Karl Barth was likely the greatest theologian of the twentieth century. He is best known as a prolific writer. His Church Dogmatics took more than thirty years to complete and is more than six million words long.

Late is his career Barth made a visit to the United Statesand lectured at the University of Chicago. The often-repeated story is that he was asked a last question before leaving the podium.

The question: “What is the most important insight to God you have ever discovered?” The aged Barth paused for only a moment, smiled, and answered, “Jesus loves me this I know; for the Bible tells me so.”

Do you believe Jesus loves you? More to the point, do you believe God loves you? We sing it, preach it, and pray it. But by and large we do not believe it, no matter what the Bible says.

Atheism is not a problem for most of us. We believe in the existence of God. But we do not believe God really loves us. We are as suspicious of him as an irritable landlord who only comes around when the rent is due.

This misgiving is most noticeable in our inability to trust God. See, it’s hard to trust someone you quietly think is out to get you, so we try to keep God at a distance and handle things on our own. It’s always been this way.

In the Garden of Eden, what was it our archetypical parents, Adam and Eve, did there? They ate a piece of low-hanging fruit off of a forbidden tree. What was the name of that tree? It was the “tree of the knowledge of good and evil.”

Our ancestors, and every human since, made this decision: “I will take up the knowledge of what is good and what is evil – for me. I will determine what is right and what is wrong – for me. I will trust no one else to do this for me – not even my Maker.”

Of course it was the serpent who planted this seed of distrust in the human heart when he suggested to Eve that God was holding out on her. The fateful decision was made and our forbearers got what they wanted: Self-rule, independence, freedom to choose their own path. The end result was heartache, destruction, and frustration.
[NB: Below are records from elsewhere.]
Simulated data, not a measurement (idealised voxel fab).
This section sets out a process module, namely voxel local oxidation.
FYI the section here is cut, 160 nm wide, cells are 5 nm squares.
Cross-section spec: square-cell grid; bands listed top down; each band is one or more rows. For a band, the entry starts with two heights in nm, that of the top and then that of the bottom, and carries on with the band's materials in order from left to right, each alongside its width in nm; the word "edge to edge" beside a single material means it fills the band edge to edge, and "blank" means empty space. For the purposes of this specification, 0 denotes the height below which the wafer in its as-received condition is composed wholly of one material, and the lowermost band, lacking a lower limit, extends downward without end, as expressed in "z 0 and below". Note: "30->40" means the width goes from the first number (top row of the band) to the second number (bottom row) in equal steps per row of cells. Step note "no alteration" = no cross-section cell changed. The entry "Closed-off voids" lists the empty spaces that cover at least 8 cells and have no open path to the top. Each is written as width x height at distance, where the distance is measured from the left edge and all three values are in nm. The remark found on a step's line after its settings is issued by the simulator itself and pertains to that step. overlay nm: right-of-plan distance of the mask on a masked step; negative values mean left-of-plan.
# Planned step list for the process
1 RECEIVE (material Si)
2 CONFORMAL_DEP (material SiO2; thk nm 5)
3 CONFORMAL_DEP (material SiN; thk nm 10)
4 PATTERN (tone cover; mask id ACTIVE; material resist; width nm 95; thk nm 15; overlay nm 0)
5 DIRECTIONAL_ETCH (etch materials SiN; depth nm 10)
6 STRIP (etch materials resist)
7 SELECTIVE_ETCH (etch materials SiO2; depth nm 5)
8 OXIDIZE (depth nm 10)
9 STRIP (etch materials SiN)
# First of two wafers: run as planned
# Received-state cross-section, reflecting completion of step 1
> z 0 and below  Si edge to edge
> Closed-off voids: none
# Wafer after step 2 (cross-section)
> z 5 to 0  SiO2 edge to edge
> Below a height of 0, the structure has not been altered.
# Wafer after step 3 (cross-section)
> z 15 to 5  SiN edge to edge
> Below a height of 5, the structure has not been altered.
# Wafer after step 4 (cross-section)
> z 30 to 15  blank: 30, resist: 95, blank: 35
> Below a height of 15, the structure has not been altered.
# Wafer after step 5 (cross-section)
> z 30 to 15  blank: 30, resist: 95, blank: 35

Original sin is humanity’s inability to trust its Creator. It is the defiant “captain of our soul” way in which we refuse to believe God cares for us and has our best interests at heart. Sin is the human betrayal of divine love. It is rejection of the One who made us for himself. It is a chasing after ourselves, thinking our self-made freedom can make us happy.

Have you ever been betrayed? Not just lied to, mind you, or had the wool pulled over your eyes, or suffered the garden variety deception, but heart-wrenching, vow-breaking, betrayal? Do you know what it is like for someone you love to throw that love aside like they were stripping off a dirty shirt?

Do you know that violated feeling when a spouse or partner says, “I’ve found someone new,” or “I don’t love you anymore,” or “I just have to be free?” God does.

He created, granted life, loved, and wished to guide his children, but more times than not, he was rejected. So, he did the unthinkable. He created himself as a man and came to a world that was chasing after lesser lovers. He came to absorb all the pain and heartbreak of the world’s rejection.

It was a tearful, piercing, bloody affair to love and forgive like this. But this is what the cross is: It is God, humiliated and bleeding, bearing up underneath the betrayal and rebellion of His own creation who do not believe his love is enough.

I look at the suffering mess of the cross and I see what C. S. Lewis called the “only true language of forgiveness.” There Jesus says to me, “I know what you’ve done. I know how you have cheated on me. I know you want to go your own way. But I will bear the consequences, because this is how I love.”

And I can only respond with the words and melody of a child: “Jesus loves me this I know; for the Bible tells me so.”